Shortly I came upon a man who seemed fairly agitated. He was a camper and I announced my approach on the trail. He stepped aside and mentioned that I should retrieve his dog, a terrier, should I come upon him. I said I would and moved on keeping an eye and ear out for the pup. For the next 10 minutes I wondered what I would do if I found the dog... run him back to the owner by the collar? Was he wearing a leash? Not sure what to do... turns out the guy had apparently found his dog later in the day, lost it again and asked for us to keep an eye out at the camp ground and during the second race on Sunday... I have no update as to the final outcome.

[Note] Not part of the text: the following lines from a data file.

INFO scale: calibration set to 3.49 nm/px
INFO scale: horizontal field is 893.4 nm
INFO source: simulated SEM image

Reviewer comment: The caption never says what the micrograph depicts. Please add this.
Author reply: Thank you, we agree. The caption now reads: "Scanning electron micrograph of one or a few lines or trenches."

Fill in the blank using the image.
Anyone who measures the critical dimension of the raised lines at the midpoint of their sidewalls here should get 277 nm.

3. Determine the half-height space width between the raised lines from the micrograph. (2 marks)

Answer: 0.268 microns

A second climb away from the river brought me toward what I expected to be rough, rooted, technical climbs and descents over a large humped ridge line. However, what we were treated to was a mile or two or newly worked, FLAT clay trail! It was a breeze to run on and made the course quite a bit quicker than in the past, with the amazing weather we were so fortunate to have I was beginning to expect some fast times from those up ahead and those due to run on Sunday as well.

Hitting familiar land marks I was checking my paces and seeing that I was due to be about 20 minutes ahead of schedule at the 17 mile mark, but still feeling decently fresh. No hints of walk breaks were entertained though I did welcome the return to the river for a quick dip to remove any heat build up. I stayed on the my gel schedule and refilled my handheld Nathan 22 oz. from a feeder spring before finally leaving the river (for now) and moving toward Highway 107 and aid station #2 at 17+ miles.

The reduced stress of racing was bring sections to me more quickly and really seemed to shorten and beautify the course in a way unlike past years. Maybe it was the lack of spider webs to run through but this was turning into a true experience! Eventually I reached mile 17 aid station and swapped bottles again to enter the out and back "4 mile" stretch to the first bridge. This section is always pretty tough for me.

Section 3- Bee Right Back Bridge
At a conservative effort I made my way downhill thinking 15 minutes would be about the time needed to reach the first bridge. I hit the highway parallel section on time and had not seen any returning runners yet, though knew there had to be at least two runners ahead. In a few minutes I saw the leader looking fresh, smiling and gobbling up the uphill. It was clear that this guy was not going to fade and he did not! Becoming the second runner in the 5 year history of Chattooga to break 5 hours! It takes a real battle in training and on race day to achieve that performance!

Soon number two rounded the bend and uphill also looking good. Then the lead woman powered uphill like a locomotive with an intense focus. 2 more runners were behind her and I was in 6th... apparently my tracking skills need some brushing up!

As I reached the turn around I removed the orange marking tape from my handheld and tied it to a branch next to the bridge hoping that no runner would bonus in this section this year. Then I turned and settled into the grind. It took 21 minutes to run "2 miles" down to the bridge... and so I figured on 45 to get out and back to the aid station. I figured on a good deal of walking on the climb out. I settled on a schedule of walking and eating during the steepest sections and running the rest which brought me up in only 26 minutes feeling great! I strategy to rely on next year... though maybe a bit quicker on the way down...

Section 4- PTSD 10
I had thus far had a very successful day. This is where I dropped in 2011, overheated, defeated and done. I had made the right call, considering the situation I had put myself in and now I was reaping the lessons of that day and prepared to enter the crucible of the PTSD 10!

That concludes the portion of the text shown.